Unstructured data are not organized into any systematic format that can be processed by computers directly.
Unstructured data – Text Preparation (Cleansing)
- A regular expression (regex) is a series that contains characters in a particular order. Regex is used to search for patterns of interest in a given text. For example, a regex “<.*?>” can be used to find all the html tags that are present in the form of <…> in text.
- The following steps describe the basic operations in the text cleansing process.
- 1. Remove html tags: Most of the text data are acquired from web pages, and the text inherits html markup tags with the actual content. The initial task is to remove (or strip) the html tags that are not part of the actual text using programming functions or using regular expressions. In Exhibit 7, is an html tag that can be identified by a regex and be removed. Note that it is not uncommon to keep some generic html tags to maintain certain formatting meaning in the text.
- 2. Remove Punctuations: Most punctuations are not necessary for text analysis and should be removed. However, some punctuations, such as percentage signs, currency symbols, and question marks, may be useful for ML model training. These punctuations should be substituted with such annotations as /percentSign/, /dollarSign/, and /questionMark/ to preserve their grammatical meaning in the text. Such annotations preserve the semantic meaning of important characters in the text for further text processing and analysis stages. It is important to note that periods (dots) in the text need to be processed carefully. There are different circumstances for periods to be present in text—characteristically used for abbreviations, sentence boundaries, and decimal points. The periods and the context in which they are used need to be identified and must be appropriately replaced or removed. In general, periods after abbreviations can be removed, but the periods separating sentences should be replaced by the annotation /endSentence/. Some punctuations, such as hyphens and underscores, can be kept in the text to keep the consecutive words intact as a single term (e.g., e-mail). Regex are often used to remove or replace punctuations.
- 3. Remove Numbers: When numbers (or digits) are present in the text, they should be removed or substituted with an annotation /number/. This helps inform the computer that a number is present, but the actual value of the number itself is not helpful for categorizing/analyzing the text. Such operations are critical for ML model training. Otherwise, the computers will treat each number as a separate word, which may complicate the analyses or add noise. Regex are often used to remove or replace numbers. However, the number and any decimals must be retained where the outputs of interest are the actual values of the number. One such text application is information extraction (IE), where the goal is to extract relevant information from a given text. An IE task could be extracting monetary values from financial reports, where the actual number values are critical.
- 4. Remove white spaces: It is possible to have extra white spaces, tab spaces, and leading and ending spaces in the text. The extra white spaces may be introduced after executing the previously mentioned operations. These should be identified and removed to keep the text intact and clean. Certain functions in programming languages can be used to remove unnecessary white spaces from the text. For example, the text mining package in R offers a stripwhitespace function.

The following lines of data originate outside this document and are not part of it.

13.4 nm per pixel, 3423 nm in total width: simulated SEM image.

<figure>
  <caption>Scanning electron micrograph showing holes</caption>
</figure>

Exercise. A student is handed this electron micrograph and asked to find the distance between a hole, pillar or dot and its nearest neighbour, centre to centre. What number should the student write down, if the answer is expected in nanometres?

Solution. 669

Unstructured data – Text Wrangling (Preprocessing)
- The normalization process in text processing involves the following:
- 1. Lowercasing the alphabet removes distinctions among the same words due to upper and lower cases. This action helps the computers to process the same words appropriately (e.g., “The” and “the”).
- 2. Stop words are such commonly used words as “the,” “is,” and “a.” Stop words do not carry a semantic meaning for the purpose of text analyses and ML training. However, depending on the end-use of text processing, for advance text applications it may be critical to keep the stop words in the text in order to understand the context of adjacent words. For ML training purposes, stop words typically are removed to reduce the number of tokens involved in the training set. A predefined list of stop words is available in programming languages to help with this task. In some cases, additional stop words can be added to the list based on the content. For example, the word “exhibit” may occur often in financial filings, which in general is not a stop word but in the context of the filings can be treated as a stop word.
- 3. Stemming is the process of converting inflected forms of a word into its base word (known as stem). Stemming is a rule-based approach, and the results need not necessarily be linguistically sensible. Stems may not be the same as the morphological root of the word. Porter’s algorithm is the most popular method for stemming. For example, the stem of the words “analyzed” and “analyzing” is “analyz.” Similarly, the British English variant “analysing” would become “analys.” Stemming is available in R and Python. The text mining package in R provides a stemDocument function that uses this algorithm.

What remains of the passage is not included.